The sin is that of arrogance. Ixion, a mere man, strives to be on an equality with gods. In Lucian’s dialogue between Hera and Zeus the stress is laid upon the arrogance of Ixion. Jupiter declares that Ixion shall pay the “penalty not of his love—for that surely is not so dreadful a crime—but of his loud boasting.” Browning raises the sin into a rarer atmosphere than that of the Greek or Latin. Zeus and Hera may be taken to represent the attributes of power and love as conceived by man in Divinity; and Ixion, symbolic of man, arrogantly supposes that he is capable of putting himself on an equality with Divinity by conceiving the entire nature of Divinity, that out of his finite mind he can construct the absolute god, and this is the sin, or, better, the aberration of sense, which results in the crystallization of his former inadequate conceptions into an anthropomorphic god, and causes his own downfall. Ixion, now fully aroused to the fact that the god he has been defying is but his own miserable conception of God, realizes that the suffering caused by this conception of God is the very means through which man struggles toward higher ideals: through evil he is brought to a recognition of the good; from his agony is bred the rainbow of hope, which ever shines above him glorified by the light from a Purity far beyond, all-unobstructed. Successive conceptions of God must sink; but man, however misled by them, must finally burst through the obstructions of sense, freeing his spirit to aspire forever toward the light.

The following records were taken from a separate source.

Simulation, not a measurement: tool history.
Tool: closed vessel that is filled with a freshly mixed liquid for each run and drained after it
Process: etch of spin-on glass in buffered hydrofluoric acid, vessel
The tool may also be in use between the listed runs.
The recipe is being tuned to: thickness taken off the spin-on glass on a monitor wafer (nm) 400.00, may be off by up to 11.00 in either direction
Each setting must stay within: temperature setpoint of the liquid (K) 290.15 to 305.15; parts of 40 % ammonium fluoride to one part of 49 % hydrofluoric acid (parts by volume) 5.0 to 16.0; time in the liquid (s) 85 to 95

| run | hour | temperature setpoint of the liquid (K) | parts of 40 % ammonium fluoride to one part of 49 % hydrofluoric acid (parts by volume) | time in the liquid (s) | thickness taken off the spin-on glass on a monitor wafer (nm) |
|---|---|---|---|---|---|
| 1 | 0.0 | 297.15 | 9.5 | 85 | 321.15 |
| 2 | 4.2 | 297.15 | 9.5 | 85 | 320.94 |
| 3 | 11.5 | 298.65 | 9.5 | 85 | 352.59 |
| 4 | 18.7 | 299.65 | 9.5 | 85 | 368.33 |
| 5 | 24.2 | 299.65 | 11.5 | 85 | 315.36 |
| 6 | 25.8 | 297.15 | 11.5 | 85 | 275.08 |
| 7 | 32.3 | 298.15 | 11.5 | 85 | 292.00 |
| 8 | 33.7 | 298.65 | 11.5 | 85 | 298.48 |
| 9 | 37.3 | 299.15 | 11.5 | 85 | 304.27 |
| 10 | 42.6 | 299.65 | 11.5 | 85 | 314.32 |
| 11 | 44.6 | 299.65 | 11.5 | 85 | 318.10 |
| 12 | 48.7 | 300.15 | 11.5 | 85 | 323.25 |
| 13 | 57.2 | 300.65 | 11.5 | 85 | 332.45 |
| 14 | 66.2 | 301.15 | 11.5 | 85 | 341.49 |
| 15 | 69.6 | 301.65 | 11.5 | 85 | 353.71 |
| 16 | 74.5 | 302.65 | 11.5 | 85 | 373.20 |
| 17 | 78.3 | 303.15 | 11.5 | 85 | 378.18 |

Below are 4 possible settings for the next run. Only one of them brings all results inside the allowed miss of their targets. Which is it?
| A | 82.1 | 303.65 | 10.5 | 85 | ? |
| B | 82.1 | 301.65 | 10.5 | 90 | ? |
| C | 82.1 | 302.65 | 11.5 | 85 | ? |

“Ixion,” then, is not merely an argument against eternal punishment, nor a picture of heroic suffering, though he who will may draw these lessons from it, but it is a tremendous symbol of the spiritual development of man. Pure in its essence, the spirit learns through the obstructions of sense to yearn forever for higher attainment, and this constitutes the especial blessedness of man as contrasted with Zeus. He, like the Pythagorean Father of Number, is the conditioned one; but man is privileged through all æons of time to break through conditions, and thus Ixion, triumphant, exclaims:
“Where light, where light is, aspiring
Thither I rise, whilst thou—Zeus, keep the godship and sink.”